Supporters say composting helps the climate and enriches the soil while generating energy.
Americans generated nearly 35 million tons of food waste in 2010, according to the EPA, 97 percent of which went into landfills. By contrast, more than 60 percent of the nation’s yard trim — which makes up a similar portion of the U.S. waste stream — got recycled.
Putting grass cuttings and leaves out on the curb, of course, is more palatable than depositing rotting fruit, crushed eggshells and vegetable peelings. And compost collectors have a limited number of places to deposit their hauls, especially in dense urban areas with expensive real estate.
Many communities in the areas have contracts with waste incineration sites, making it harder to develop organic recycling sites.
“The interest is growing, but there’s not enough places to take it and put it,” said Brenda Platt, who promotes composting for the D.C.-based Institute for Local Self-Reliance.
Jack Jacobs, director of distribution of Safeway’s eastern division, said he prefers not to ship it so far away. But it still makes “good business sense” for the company, he said. Safeway pursued composting “because of our environmental sensibility. We knew it was the right thing to do.”
In the past, major trash industry operators such as Waste Management have sometimes fought government requirements to divert waste because they operate landfills, and they get paid according to how much trash they put there. But these same firmsare now investing in organic recycling, in part because of customer demand. Waste Management — the nation’s largest waste hauler, disposal and recycling company — operates 36 organic processing facilities across the country and has invested in companies such as Waltham, Mass.-based Harvest Power, which takes solid waste from municipalities in the United States and Canada and converts it into high-quality soils or energy.
“We certainly believe it’s becoming mainstream, and in some parts of the country, it’s been mainstream for a while,” said Waste Management’s director of organic recycling, Eric Myers, whose firm just opened a state-of-the-art composting facility in Orlando.
Still, Myers said it is too soon to jettison traditional waste disposal altogether.
“Why not ban food waste? Why not ban landfills?” he asked. “Well, it’s not sustainable.”
Government officials overseeing the most successful programs in the country, however, say public policy has played a critical role in boosting organic recycling rates. Back in 1989, California passed a law to divert half of its waste from landfills by 2000. San Francisco has taken it further by diverting 75 percent of its trash by 2010, and now aims to achieve zero-waste by 2020.

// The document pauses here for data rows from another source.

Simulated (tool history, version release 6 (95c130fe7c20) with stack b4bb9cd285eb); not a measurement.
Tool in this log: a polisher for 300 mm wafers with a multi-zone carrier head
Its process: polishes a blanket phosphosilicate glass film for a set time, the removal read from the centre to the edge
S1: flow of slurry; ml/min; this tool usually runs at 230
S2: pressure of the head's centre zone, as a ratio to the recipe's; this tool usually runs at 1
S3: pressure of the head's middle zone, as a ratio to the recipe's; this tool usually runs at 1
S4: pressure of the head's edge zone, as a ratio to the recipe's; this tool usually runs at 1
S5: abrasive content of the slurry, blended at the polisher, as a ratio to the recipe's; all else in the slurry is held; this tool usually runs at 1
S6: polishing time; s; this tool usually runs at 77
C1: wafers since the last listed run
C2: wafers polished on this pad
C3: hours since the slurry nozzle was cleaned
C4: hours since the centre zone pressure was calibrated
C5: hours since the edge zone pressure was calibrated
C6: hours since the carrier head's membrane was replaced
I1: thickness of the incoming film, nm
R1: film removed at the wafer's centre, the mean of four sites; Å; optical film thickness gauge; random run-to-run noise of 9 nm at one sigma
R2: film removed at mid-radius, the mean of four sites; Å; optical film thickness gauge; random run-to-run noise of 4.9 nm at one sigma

San Francisco’s commercial zero-waste coordinator Jack Macy said the fact that the city charges residents and business based on how much trash they generate, known as “pay as you throw,” has helped boost recycling rates.
“We’ve demonstrated in California, and in other places along the West Coast, when we have a low cost of disposal, good public policy makes a huge difference,” Macy said.
Portland, Ore., by contrast, opted in October 2011 to change its garbage collection program so haulers now take away green waste — including food scraps — once a week, but pick up other trash only once every two weeks. In a single year, the city cut its residential trash load by 40 percent.
Not all politicians have embraced this trend: Democrats introduced composting to the House cafeteria in 2007 after winning the majority, only to see House Speaker John A. Boehner (R-Ohio) jettison the policy in 2011 once Republicans regained control of the chamber.
“The good news is that battle doesn’t tell us where the country stands, it tells us where the Republicans are as an ideological mind-set,” said Rep. Earl Blumenauer (D-Ore.).
In some ways composting is a “reactionary” concept rather than “a new idea,” said Jonathan Bloom, author of the book “American Wasteland.” Bloom grew up in Massachusetts, where many residents used to deposit their food scraps in a pail encased in a cement sleeve outside the back door until the early 1970s. They called it “garbage,” and pig farmers picked it up to use as slop.
Sumner Martinson, director of the Massachusetts Department of Environmental Protection’s composting program, remembers putting those scraps outside his parents’ home as a child. Now, he spends his time explaining to state residents why it’s worth composting again.
“It will happen, but it will take a whole lot of education,” he said.